Perhaps misfiled, but a look at how some of the shibboleths of the environmental crowd fail to stand up to real world examination.
Get Dense
It’s time to stop wasting land and resources in the name of environmentalism.
JIM RICHARDSON/CORBIS
The opposite of dense: windmills in Kansas.
More than three decades ago, the British economist E. F. Schumacher stated the essence of environmental protection in three words: “Small is beautiful.” As Schumacher argued in a famous book by that title, man-made disturbances of the natural world—farms, for example, and power plants—should have the smallest possible footprints.
But how can that ideal be realized in a world that must produce more and more food and energy for its growing population? The answer, in just one word this time, is density. Over the course of the last century, human beings have found ways to concentrate crops and energy production within smaller and smaller areas, conserving land while meeting the ever-growing global demand for calories and watts. This approach runs counter to the beliefs of many environmental activists and politicians, whose “organic” and “renewable” policies, as nature-friendly as they sound, squander land. The real organizing principle for a green future is density, which not only provides the goods that we need to survive and prosper but also achieves the land-preservation goals of genuine environmentalists.
Food cultivation is an excellent example of the virtues of density. During the second half of the twentieth century, hybrid seeds and synthetic fertilizers, along with better methods of planting and harvesting, produced stunning increases in agricultural productivity. Between 1968 and 2005, global production of all cereal crops doubled, even though the amount of cultivated acreage remained about the same. Indur Goklany, a policy analyst for the U.S. Department of the Interior, estimates that if agriculture had remained at its early-sixties level of productivity, feeding the world’s population in 1998 would have required nearly 8 billion acres of farmland, instead of the 3.7 billion acres that were actually under cultivation. Where in the world—literally—would we have found an extra 4.3 billion acres of land, an area just slightly smaller than South America?
There is an important exception to the historical trend of ever-denser agriculture, however: the production of organic food, which doesn’t use many fertilizers and pesticides. Various recent studies have found that land devoted to organic farming produces 50 percent less wheat, 55 percent less asparagus and lettuce, and 23 percent less corn than conventionally farmed land of the same acreage does.

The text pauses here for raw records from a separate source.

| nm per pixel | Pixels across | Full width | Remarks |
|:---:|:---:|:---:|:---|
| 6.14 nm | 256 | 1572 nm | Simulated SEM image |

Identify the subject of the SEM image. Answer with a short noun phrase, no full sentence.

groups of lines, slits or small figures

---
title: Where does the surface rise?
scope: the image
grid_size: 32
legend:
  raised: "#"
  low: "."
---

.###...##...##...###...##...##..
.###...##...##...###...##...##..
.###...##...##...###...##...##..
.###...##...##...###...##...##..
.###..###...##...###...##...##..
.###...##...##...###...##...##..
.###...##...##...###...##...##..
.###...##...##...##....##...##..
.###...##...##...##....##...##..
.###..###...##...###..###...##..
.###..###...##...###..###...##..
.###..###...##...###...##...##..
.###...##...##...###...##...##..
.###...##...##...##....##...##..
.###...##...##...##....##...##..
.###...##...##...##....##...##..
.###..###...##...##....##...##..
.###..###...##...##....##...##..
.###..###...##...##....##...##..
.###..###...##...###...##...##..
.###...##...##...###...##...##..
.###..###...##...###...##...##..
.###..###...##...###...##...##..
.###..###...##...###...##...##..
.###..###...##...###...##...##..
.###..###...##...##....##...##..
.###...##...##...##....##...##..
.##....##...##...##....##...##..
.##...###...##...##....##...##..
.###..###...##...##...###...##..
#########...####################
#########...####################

A large-scale transition to organic production therefore makes little sense. In a 2011 essay in Slate, James McWilliams, a history professor at Texas State University and a fearless debunker of the hype over organic food, pointed out that the global population was likely to increase by some 2.3 billion people over the next four decades. So many people, combined with an emerging middle class in developing countries like China and India, would require the world’s farmers to grow “at least 70 percent more food than we now produce.” The latest figures from the UN’s Food and Agriculture Organization (FAO), which showed that the world had little unused arable land, led to an obvious conclusion, McWilliams wrote: “Skyrocketing demand for food will have to be met by increasing production on pre-existing acreage. . . . Ninety percent of the additional calories required by midcentury will have to come through higher yields per acre.” That is, agriculture must become even denser, producing still more food from the available land. Organic farming would do the reverse.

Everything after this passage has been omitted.